Selling to Employers: An Overview of Sales Velocity (Part 1)

A framework to help break apart the different strategies & considerations to think about when selling to employers.

Introducing a new HTN Series: Selling to Employers

This article is the first in a series of six articles that HTN’s Ryan Russell has put together based on his experience selling to employers. There is plenty of perspective out there about whether to sell to employers but we are presuming that you have already made the strategic decision to do so. These articles are intended for commercial leaders and sales teams in digital health startups. That said, there are a number of lessons learned that are more broadly applicable to employer sales outside of the health tech space.

The article leverages a useful sales metric, Sales Velocity, as a framework to help break apart the different strategies, tactics and considerations to think about when selling to employers. Each section dives into the different variables of the equation to discuss key components of the employer sales process. 

Special thanks to Allison Whalen, Nathan George, Shilpa Guthikonda, and Tamra Lair for providing input and feedback on drafts of these articles.


Sales Velocity as the sales KPI to rule all KPIs

Selling to employers is hard and there are lots of metrics and jargon used to measure success - ARR, CLV/CAC, etc. But not many of them allow revenue/sales teams to isolate and assess the strategies and tactics used when selling to employers. Velocity does. 

When I joined Bind (a health insurance startup) to sell to employers and commercialize new products, I had never heard of Velocity. Even in my management consulting days, where I spent the majority of my time in healthcare strategy with an abundance of sales strategy frameworks filled with buzzwords, it never came up. A Google search, of course, surfaces a number of articles on Velocity but geared towards traditional SaaS tech audiences. It doesn’t seem to be a widely spread concept throughout digital health sales to employers. Once I understood it, I tried to frame every selling strategy and activity around Velocity. I’m sharing this approach with you in the hopes that it helps both frame your thinking around employer sales and assess the effectiveness of your resulting sales strategies.

So, what is Velocity?

The output of this equation is essentially how much revenue you bring in per day. 
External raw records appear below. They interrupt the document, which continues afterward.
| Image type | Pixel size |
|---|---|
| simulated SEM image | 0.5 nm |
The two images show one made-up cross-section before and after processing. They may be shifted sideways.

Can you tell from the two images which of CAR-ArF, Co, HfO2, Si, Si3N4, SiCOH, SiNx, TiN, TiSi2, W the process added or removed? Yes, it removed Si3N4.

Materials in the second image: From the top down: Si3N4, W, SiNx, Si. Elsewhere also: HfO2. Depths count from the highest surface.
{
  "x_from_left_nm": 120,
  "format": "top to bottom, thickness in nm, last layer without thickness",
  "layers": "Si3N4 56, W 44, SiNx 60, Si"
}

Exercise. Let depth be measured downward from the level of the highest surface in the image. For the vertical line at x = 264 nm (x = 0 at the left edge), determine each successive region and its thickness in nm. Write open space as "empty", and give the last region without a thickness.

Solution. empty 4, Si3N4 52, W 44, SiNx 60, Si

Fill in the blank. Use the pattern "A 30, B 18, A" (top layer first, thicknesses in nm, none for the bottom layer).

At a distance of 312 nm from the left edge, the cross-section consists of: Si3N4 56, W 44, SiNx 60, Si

Measuring velocity allows you to more discreetly assess what is working and what isn’t by taking a closer look at the activities within specific variables you are testing. The goal is then to have that number improve over time as you adjust your strategies, processes and activities. 

Let’s take a look at the variables in the equation one by one:


(You want to increase the combination of these variables):

Number of Qualified Opportunities: The number of opportunities your sales team has had a legitimate shot at converting to a buyer over the period of time you are measuring. One of the most important things here is being consistent in defining and pulling this data. Take “qualified” for example: Marketing puts out a campaign, a benefits person clicks a link and submits an email address, indicating they would like more info. Boom, qualified lead, right? Maybe from a marketing perspective, but not from a sales perspective. When you have a marketing qualified lead (MQL), sales needs to requalify the lead (sales qualified lead or SQL). So, which do you want to measure MQL or SQL? My bias is SQL. But either way, the key here is to define the variable, then increase the number of leads and get really good at qualifying those into opportunities. 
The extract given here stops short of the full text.